The annual rate of change contracted at an accelerating rate for the 16th month. The annual rate of contraction was 23.8%, which was the fastest rate of annual contraction since the data was made public. The annual rate of contraction will likely accelerate a little through the March data release. Near the end of the first quarter, the annual rate of contraction should begin decelerating.

The GBI: Metalworking is a good leading indicator of cutting tool orders and leads cutting tool orders by seven to 10 months. In February, the index was above 50 for the fifth month in a row and the month-over-month rate of change in the index grew for the seventh consecutive month and February’s rate of growth was the fastest since December 2017. The annual rate of contraction decelerated for the eighth straight month, indicating that the annual rate of contraction in cutting tool orders should bottom in the first quarter of 2021.
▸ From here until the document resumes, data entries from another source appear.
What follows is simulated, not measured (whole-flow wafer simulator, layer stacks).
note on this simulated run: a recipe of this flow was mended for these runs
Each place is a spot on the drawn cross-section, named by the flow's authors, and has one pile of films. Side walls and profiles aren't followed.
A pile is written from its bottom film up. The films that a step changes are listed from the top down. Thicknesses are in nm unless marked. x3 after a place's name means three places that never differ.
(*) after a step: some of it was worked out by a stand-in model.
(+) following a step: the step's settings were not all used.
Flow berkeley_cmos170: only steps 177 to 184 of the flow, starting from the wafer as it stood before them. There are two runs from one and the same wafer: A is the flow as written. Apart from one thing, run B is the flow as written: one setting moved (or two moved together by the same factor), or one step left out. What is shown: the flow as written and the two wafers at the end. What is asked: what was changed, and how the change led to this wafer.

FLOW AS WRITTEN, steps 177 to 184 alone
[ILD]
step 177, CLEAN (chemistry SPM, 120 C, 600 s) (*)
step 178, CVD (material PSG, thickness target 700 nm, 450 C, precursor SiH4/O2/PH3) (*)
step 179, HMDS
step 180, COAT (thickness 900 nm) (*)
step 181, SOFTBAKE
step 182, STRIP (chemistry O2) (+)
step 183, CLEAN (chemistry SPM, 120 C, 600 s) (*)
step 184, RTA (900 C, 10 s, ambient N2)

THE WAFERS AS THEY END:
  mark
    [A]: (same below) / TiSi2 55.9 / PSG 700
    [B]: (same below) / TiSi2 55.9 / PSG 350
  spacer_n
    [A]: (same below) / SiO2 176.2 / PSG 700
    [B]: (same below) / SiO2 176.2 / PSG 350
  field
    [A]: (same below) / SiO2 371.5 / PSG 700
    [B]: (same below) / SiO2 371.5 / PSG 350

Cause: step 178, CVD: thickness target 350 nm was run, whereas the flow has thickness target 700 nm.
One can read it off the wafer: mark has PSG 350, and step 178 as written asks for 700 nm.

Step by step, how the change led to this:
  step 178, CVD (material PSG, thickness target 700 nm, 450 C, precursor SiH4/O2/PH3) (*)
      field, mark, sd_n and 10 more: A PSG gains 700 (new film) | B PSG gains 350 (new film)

In the chart below, the dotted blue line represents the possible recovery in cutting tool orders. The forecast calls for cutting tool orders to grow by 12.2% in 2021 compared with 2020. The rate of recovery is faster (or steeper) than the previous two growth cycles for cutting tool orders because of the comparison in 2021 to periods of economic lockdown in 2020. This projection is relatively modest when compared with actual levels of historic cutting tool orders. One reason for this is that supply chain disruption may slow the manufacturing recovery.